Pie Crust

Pie Crust (4 rounds)

I have two pie crust recipes. This one makes four rounds. Which is enough four two double-crust (top and bottom) pies or four single-crust pies (bottom only; such as a custard). Both pie crust recipes come from my Grandma Edna, my Dad’s mother. I’m pretty sure that my Grandma Ruth, Mom’s mother, also used these same basic recipes. I typically make this four crust recipe because it’s never a bad idea to have an extra pie crust in the freezer to be filled with something yummy!

If you wonder about the addition of vinegar in this recipe. The vinegar helps to prevent the formation of gluten which makes for a tough crust.
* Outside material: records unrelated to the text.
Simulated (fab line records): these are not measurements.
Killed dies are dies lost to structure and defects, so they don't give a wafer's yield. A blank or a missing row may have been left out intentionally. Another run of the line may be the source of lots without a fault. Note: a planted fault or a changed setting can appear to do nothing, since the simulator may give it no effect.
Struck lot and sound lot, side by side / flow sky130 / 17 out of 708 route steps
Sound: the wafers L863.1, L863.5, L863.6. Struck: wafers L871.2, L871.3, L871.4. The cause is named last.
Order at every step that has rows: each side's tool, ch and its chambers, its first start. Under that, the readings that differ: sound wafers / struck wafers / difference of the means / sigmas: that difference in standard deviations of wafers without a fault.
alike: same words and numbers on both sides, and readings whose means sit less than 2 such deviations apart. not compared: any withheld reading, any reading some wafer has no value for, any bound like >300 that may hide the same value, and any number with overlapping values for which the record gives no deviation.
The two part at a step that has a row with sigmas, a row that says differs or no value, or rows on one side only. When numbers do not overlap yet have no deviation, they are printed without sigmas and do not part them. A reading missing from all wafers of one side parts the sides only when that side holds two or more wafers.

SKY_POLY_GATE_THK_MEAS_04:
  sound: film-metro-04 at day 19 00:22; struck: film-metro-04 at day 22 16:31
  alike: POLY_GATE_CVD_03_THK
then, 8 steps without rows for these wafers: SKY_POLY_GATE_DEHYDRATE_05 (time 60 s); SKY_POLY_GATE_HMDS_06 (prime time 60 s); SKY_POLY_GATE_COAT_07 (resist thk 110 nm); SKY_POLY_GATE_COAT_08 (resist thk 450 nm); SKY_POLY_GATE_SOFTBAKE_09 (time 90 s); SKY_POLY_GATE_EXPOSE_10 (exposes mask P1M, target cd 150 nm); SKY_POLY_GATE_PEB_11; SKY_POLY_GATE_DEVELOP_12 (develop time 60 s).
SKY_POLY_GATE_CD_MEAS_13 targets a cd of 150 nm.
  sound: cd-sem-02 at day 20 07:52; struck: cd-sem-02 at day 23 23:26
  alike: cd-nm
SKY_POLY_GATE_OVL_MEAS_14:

  • 520 g or 4 cups all-purpose flour

  • 1 tablespoon granulated sugar

  • 2 teaspoons fine sea salt

  • 225 g or 1 cup butter, cold and cut into small cubes

  • 170 g or 3/4 vegetable shortening (preferably Crisco), cut into small cubes

  • 125 ml or 1/2 cup very cold water

  • 1 large egg

  • 1 tablespoon vinegar (white or cider is fine)


  • In a large bowl, mix flour, sugar, and salt. With a pastry cutter, fork, or fingertips, gradually work the Crisco and butter into the flour mixture for about 3 or 4 minutes until the mixture resembles a coarse meal. You don’t want any large cubes of butter or shortening to remain.
  • Break an egg into a small bowl and beat the egg lightly. Add the water and vinegar to the egg and mix together. Pour the egg, water, and vinegar mixture into the flour/shortening mixture. Gently mix everything together with your hands until all of the ingredients are incorporated. You want to do this quickly so the ingredients warm up as little as possible.
  • Separate the dough into four equal pieces. Form each piece into a rough round about an inch thick. This makes it easier to roll out the dough for a pie. Wrap each round of dough in plastic and place them in the freezer until you need them. (If you will be using the pie crust immediately you’ll still want to put in the freezer for about 15 to 20 minutes to chill. If using the dough later in the same day, put in the refrigerator for at least 1 hour).
  • When you are ready to use the dough to make a pie, remove the dough from the freezer and allow to thaw on the kitchen counter for about 30 minutes. On a floured surface roll the dough, starting at the center and working your way out. (Sprinkle some flour over top of the dough if it’s a bit too moist.) If the dough is sticking to the countertop use a metal bench scraper or metal spatula and carefully lift the dough and flip it over. Continue rolling until it’s about 1/8 inch thick and 1/2 inch larger in diameter than your pie pan.
  • Gently fold the dough in half and lift the dough carefully from the surface of the counter into the pie pan. (You can also lay the dough over the rolling pin and use the rolling pin to transfer the dough from counter to pie plate.) Gently press the dough against the corner of the pan. Go around the pie pan pinching and tucking the dough to make a clean edge.
  • Now you’re ready to fill your crust. If this is a single crust pie. You will want to crimp the edges of the pie before you fill it. If you need time to make the filling, put the pie crust in the refrigerator while you make the filling. If this is for a double crust pie, you will put the pie plate with the bottom crust in the refrigerator while you make the filling and rolling out the top crust.